I really don't think that's true. Think Uber vs. Lyft. I know I distinguish between the two even if the experience is usually about the same and people I know where this has come up in conversation generally see Lyft as "off-brand" and a little more skeevy. They only take Lyfts when it's cheaper or quicker than Uber.

I'm probably not the average consumer in this situation but I was in Austin recently and took both Waymo and Robotaxi. I significantly preferred the Waymo experience. It felt far more integrated and... complete? It also felt very safe (it avoided getting into an accident in a circumstance where I certainly would have crashed).
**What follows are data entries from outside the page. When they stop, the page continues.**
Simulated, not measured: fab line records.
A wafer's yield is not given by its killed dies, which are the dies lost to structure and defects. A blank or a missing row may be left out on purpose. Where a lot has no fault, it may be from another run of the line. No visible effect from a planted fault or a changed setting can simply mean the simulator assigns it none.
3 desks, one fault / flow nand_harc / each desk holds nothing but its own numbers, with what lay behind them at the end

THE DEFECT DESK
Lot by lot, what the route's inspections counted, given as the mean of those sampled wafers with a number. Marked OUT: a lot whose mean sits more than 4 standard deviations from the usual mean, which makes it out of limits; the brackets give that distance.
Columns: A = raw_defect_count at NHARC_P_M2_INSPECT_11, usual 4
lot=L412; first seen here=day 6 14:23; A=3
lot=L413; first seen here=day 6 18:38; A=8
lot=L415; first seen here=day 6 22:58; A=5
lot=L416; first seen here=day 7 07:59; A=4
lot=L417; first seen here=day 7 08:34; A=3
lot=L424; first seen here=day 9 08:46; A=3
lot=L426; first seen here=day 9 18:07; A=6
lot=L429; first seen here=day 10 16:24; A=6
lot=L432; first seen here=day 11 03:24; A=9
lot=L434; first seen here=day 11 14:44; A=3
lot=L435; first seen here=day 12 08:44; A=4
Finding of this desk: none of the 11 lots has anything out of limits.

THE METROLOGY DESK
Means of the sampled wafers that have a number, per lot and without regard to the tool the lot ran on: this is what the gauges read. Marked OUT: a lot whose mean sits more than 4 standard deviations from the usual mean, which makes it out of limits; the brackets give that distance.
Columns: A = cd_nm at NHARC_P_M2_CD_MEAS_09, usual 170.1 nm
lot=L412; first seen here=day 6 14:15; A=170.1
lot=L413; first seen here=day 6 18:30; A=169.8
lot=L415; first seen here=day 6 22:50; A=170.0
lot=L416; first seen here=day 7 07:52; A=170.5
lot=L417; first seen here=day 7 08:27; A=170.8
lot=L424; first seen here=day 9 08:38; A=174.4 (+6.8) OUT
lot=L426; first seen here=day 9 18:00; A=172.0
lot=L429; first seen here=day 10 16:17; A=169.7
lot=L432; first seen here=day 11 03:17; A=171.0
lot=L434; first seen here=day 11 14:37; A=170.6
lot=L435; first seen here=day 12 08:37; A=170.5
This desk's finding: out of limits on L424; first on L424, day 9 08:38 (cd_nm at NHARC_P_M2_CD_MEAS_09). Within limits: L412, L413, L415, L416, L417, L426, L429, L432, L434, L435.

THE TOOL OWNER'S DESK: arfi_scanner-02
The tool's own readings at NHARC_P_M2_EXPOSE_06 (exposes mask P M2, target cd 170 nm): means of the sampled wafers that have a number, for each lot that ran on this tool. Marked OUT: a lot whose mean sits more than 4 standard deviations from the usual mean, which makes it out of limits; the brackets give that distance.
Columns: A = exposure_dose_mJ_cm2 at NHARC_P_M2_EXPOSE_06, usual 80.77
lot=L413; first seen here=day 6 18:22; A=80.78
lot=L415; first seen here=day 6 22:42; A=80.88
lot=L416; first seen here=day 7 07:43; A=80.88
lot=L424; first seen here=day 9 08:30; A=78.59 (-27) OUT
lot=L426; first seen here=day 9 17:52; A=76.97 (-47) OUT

I hope Tesla gets their act together so that the autonomous taxi market can engage in real price discovery instead of "same price as an Uber but you don't have to tip." Surely it's lower than that especially as more and more of these vehicles get onto the road.

Unrelated to driving ability but related to the brand discussion: that graffiti font Tesla uses for Cybertruck and Robotaxi is SO ugly and cringey. That alone gives me a slight aversion.

Rebuff5007yesterday at 9:22 PM

I worked in some fully autonomous car projects back in ~2010. I would say every single company and the industry at large felt HUGE pressure to not have any incidents, as a single bad incident from one company can wreck the entire initiative.

m463yesterday at 8:27 PM

yes, I talk to people and they have confidence in tesla. But then I mention that waymo is level 4 and tesla is level 2, and it doesn't make any difference.

I don't know what a clear/direct way of explaining the difference would be.

SilverElfinyesterday at 8:10 PM

Yep, feels a lot like that submarine that got crushed trying to get to the Titanic a year or two ago. It made the entire marine industry look worse, and other companies making submarines were concerned it would hurt their business.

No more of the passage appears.